FTL should generate code to call slow paths lazily
https://bugs.webkit.org/show_bug.cgi?id=149936

Reviewed by Saam Barati.

Source/JavaScriptCore:

We often have complex slow paths in FTL-generated code. Those slow paths may never run. Even
if they do run, they don't need stellar performance. So, it doesn't make sense to have LLVM
worry about compiling such slow path code.

This patch enables us to use our own MacroAssembler for compiling the slow path inside FTL
code. It does this by using a crazy lambda thingy (see FTLLowerDFGToLLVM.cpp's lazySlowPath()
and its documentation). The result is quite natural to use.

Even for straight slow path calls via something like vmCall(), the lazySlowPath offers the
benefit that the call marshalling and the exception checking are not expressed using LLVM IR
and do not require LLVM to think about it. It also has the benefit that we never generate the
code if it never runs. That's great, since function calls usually involve ~10 instructions
total (move arguments to argument registers, make the call, check exception, etc.).

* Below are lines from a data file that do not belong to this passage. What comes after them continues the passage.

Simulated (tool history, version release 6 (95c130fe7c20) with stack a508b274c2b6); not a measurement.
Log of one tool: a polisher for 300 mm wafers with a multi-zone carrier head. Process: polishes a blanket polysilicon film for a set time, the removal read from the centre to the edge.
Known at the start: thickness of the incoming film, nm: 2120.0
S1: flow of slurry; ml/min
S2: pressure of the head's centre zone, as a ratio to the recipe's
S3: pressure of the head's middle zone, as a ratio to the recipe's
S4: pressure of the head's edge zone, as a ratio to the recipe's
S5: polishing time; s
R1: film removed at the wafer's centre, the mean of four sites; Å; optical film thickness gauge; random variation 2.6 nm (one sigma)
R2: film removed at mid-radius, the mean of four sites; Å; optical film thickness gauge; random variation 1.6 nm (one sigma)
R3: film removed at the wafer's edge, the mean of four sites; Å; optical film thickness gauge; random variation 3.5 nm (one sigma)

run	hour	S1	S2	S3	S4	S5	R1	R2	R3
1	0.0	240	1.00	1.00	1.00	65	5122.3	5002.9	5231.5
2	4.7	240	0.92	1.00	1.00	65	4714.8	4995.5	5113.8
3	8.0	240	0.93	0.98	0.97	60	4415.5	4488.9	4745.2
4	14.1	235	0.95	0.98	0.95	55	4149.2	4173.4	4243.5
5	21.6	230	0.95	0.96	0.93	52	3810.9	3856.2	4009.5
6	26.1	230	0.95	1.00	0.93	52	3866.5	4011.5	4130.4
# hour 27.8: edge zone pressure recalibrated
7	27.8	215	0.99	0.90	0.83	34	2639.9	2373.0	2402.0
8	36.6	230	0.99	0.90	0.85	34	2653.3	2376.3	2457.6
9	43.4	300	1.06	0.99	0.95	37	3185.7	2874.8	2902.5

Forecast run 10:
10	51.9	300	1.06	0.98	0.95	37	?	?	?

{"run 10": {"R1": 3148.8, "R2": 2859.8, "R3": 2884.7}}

This patch adds the lazy slow path abstraction and uses it for some slow paths in the FTL.
The code we generate with lazy slow paths is worse than the code that LLVM would have
generated. Therefore, a lazy slow path only makes sense when we have strong evidence that
the slow path will execute infrequently relative to the fast path. This completely precludes
the use of lazy slow paths for out-of-line Nodes that unconditionally call a C++ function.
It also precludes their use for the GetByVal out-of-bounds handler, since when we generate
a GetByVal with an out-of-bounds handler it means that we only know that the out-of-bounds
case executed at least once. So, for all we know, it may actually be the common case. So,
this patch just deployed the lazy slow path for GC slow paths and masquerades-as-undefined
slow paths. It makes sense for GC slow paths because those have a statistical guarantee of
slow path frequency - probably bounded at less than 1/10. It makes sense for masquerades-as-
undefined because we can say quite confidently that this is an uncommon scenario on the
modern Web.

Something that's always been challenging about abstractions involving the MacroAssembler is
that linking is a separate phase, and there is no way for someone who is just given access to
the MacroAssembler& to emit code that requires linking, since linking happens once we have
emitted all code and we are creating the LinkBuffer. Moreover, the FTL requires that the
final parts of linking happen on the main thread. This patch ran into this issue, and solved
it comprehensively, by introducing MacroAssembler::addLinkTask(). This takes a lambda and
runs it at the bitter end of linking - when performFinalization() is called. This ensure that
the task added by addLinkTask() runs on the main thread. This patch doesn't replace all of
the previously existing idioms for dealing with this issue; we can do that later.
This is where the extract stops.